Complaint Filed in District Court Challenging USCIS’s Unlawful Denial of H-1B Petitions Filed by American Businesses
The American Immigration Council, AILA, and the law firms Van Der Hout, LLP, Joseph & Hall P.C., and Kuck Baxter Immigration LLC filed a lawsuit in federal court in the Northern District of California in San Jose, seeks to rein in the unlawful adjudication practice USCIS uses in determining whether a market research analyst job qualifies as a “specialty occupation,” and the agency’s misinterpretation of the Occupational Outlook Handbook—a publication of the U.S. Department of Labor’s Bureau of Labor Statistics that profiles hundreds of occupations in the United States’ job market. (Madkudu Inc., v. USCIS, 4/16/20)
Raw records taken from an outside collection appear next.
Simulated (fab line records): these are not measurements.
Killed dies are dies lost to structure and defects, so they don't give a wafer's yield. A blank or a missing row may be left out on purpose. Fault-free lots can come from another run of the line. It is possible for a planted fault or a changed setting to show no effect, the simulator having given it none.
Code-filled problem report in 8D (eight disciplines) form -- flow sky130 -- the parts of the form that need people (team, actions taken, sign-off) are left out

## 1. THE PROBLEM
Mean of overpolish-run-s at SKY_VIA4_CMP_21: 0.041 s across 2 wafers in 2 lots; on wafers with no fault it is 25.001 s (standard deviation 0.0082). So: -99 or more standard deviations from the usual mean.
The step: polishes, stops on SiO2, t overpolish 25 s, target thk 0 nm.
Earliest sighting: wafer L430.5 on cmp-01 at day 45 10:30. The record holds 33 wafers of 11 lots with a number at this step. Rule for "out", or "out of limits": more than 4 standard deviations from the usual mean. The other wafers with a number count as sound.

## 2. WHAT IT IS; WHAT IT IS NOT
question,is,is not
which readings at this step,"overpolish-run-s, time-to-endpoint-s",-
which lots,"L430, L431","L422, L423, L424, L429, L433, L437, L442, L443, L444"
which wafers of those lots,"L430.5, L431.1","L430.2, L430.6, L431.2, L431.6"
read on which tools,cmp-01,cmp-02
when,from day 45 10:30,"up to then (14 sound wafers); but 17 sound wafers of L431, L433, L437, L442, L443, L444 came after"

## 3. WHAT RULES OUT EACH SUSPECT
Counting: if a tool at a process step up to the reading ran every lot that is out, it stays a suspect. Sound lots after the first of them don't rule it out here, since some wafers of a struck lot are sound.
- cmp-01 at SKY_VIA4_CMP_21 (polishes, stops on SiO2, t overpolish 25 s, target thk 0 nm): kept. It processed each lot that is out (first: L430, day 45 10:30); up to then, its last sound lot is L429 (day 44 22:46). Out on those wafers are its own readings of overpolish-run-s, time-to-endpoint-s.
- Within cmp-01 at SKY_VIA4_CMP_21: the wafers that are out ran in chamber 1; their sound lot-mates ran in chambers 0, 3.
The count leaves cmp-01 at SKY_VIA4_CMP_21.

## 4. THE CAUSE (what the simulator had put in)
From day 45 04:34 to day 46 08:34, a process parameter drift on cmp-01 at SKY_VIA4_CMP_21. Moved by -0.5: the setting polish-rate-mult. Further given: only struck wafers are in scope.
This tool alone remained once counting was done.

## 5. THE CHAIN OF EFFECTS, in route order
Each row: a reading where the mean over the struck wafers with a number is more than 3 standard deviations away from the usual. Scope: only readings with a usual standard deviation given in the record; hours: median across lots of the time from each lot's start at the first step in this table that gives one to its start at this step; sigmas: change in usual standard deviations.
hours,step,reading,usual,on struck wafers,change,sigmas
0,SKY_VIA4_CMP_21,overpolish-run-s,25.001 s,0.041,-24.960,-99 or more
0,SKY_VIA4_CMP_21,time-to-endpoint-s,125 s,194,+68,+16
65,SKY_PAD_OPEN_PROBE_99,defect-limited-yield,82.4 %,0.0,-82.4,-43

Note: on 5/4/20, the plaintiffs filed a motion for class certification, stating:
“Because Defendant USCIS engages in a pattern and practice of denying petitions for market research analysts on the same basis followed in Plaintiffs’ cases, Plaintiffs respectfully request that this Court certify the following proposed class under Federal Rules of Civil Procedure 23(a) and 23(b)(2):
All U.S. employers who in 2019 filed, or in the future will file, a petition (Form I-129 or any successor) with USCIS for an H-1B classification under 8 U.S.C. § 1101(a)(15)(H)(i)(b) for a market research analyst where:
- USCIS denied or will deny the petition solely or in part based on a finding that the OOH entry for market research analyst does not establish that the occupation is a specialty occupation, and thus does not satisfy 8 C.F.R. § 214.2(h)(4)(iii)(A)(1); and
- But for this finding, the petition would be approved.”